# Need help dating these Irwin Screw Drivers..



## Airframer (Jan 19, 2013)

These just arrived in my shop..














































The single phillips of the set has a patent info on it and what appears to be a license number



















I am having some trouble finding any information on the web about these. I am mainly just trying to date them. The closest I got was a 1951 catalog that lists "Nu-Series" screwdrivers but the handles are much more modern and maroon or green plastic or black wood so these have to predate those or did this handle show up later? All I know is these are brand freakin' new and say "U.S. of A" on them love it!


----------



## Dal300 (Aug 4, 2011)

To date them sounds kind of creepy but I think if it were me I would ask them if they wanted to go out for a drnk or dinner or something.


----------



## Airframer (Jan 19, 2013)

They are playing hard to get. I am thinking of simply tossing them in my trunk for now..


----------



## freddy1962 (Feb 27, 2014)

NICE, I'd keep them in the box. I have seen these before but don't have any myself.


----------



## KayBee (Jul 6, 2009)

These look like some Grace screwdrivers. They do 'private label' stuff also. Don't know how long they've been doing that though. I've used them and love them.

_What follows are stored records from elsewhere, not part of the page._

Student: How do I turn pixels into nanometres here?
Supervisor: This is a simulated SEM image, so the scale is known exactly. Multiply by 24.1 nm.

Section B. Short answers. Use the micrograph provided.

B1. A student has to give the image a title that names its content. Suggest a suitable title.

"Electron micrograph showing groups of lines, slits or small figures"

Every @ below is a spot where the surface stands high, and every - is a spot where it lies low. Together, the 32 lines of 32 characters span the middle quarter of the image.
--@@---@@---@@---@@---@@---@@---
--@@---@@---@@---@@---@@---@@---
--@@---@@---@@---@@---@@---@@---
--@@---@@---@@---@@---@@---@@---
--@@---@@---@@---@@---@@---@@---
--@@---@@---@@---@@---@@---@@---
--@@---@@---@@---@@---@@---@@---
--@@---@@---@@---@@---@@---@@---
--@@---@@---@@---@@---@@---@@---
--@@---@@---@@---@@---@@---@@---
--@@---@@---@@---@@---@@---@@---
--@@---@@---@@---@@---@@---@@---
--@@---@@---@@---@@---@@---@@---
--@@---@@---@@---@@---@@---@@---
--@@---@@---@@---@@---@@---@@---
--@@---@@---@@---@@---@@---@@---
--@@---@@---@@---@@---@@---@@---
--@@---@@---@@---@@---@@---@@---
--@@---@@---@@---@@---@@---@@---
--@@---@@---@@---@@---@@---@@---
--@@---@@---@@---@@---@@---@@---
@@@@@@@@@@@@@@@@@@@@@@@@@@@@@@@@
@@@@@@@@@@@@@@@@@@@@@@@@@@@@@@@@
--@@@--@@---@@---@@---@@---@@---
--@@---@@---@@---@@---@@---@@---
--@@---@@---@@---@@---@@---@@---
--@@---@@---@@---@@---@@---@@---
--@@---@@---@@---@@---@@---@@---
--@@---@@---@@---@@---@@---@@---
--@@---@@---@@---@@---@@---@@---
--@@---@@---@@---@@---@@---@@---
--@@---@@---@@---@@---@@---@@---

http://www.graceusatools.com/custom-order.php


----------



## terryR (Jan 30, 2012)

Eric, sorry I cannot help date them, but I've also seen the painted ones, and you have a great set now! They look nicely cared for as well!

NOS rocks! 

Just signing on to watch your replies in case the right person seea the photos, and knows the answer…I'd like to know the date, too! Call me weird, but I like knowing the date of manufacter of my vintage tools! We need more type and date studies for brand names other than Stanley, IMO.


----------



## bondogaposis (Dec 18, 2011)

I bought a set of those new, back around '74 I think, I still have them.


----------



## oldnovice (Mar 7, 2009)

I like your sense of humor *Dallas* because I would have replied the same way!

As far as dating these, "Irwin": http://www.irwin.com/ is still in business and they may be able to answer your question!


----------



## diverlloyd (Apr 25, 2013)

I second old novice give Irwin a call or email they are very helpful with questions.


----------



## MrRon (Jul 9, 2009)

That is a beautiful screwdriver set. Take care of them.


----------



## bigblockyeti (Sep 9, 2013)

I had some of these my dad gave me over time after he got better ones, I barely remember them from the early eighties, so I'm guessing mid seventies vintage.


----------



## JayT (May 6, 2012)

My first thought on reading the title was similar to Dallas's response, though a little more crass. I'd think the best pick up line would be "Hey there good lookin'. Wanna go screw?"

It's a nice set and I'm tempted to purchase the last one from the ebay seller.


----------



## Airframer (Jan 19, 2013)

Funny guys! I'm not quite sure how I could have titled this question differently but got a few chuckles out of it.

It is looking more and more like mid '70's is the answer. That makes then nearly as old as me and have aged much better it would appear lol.


----------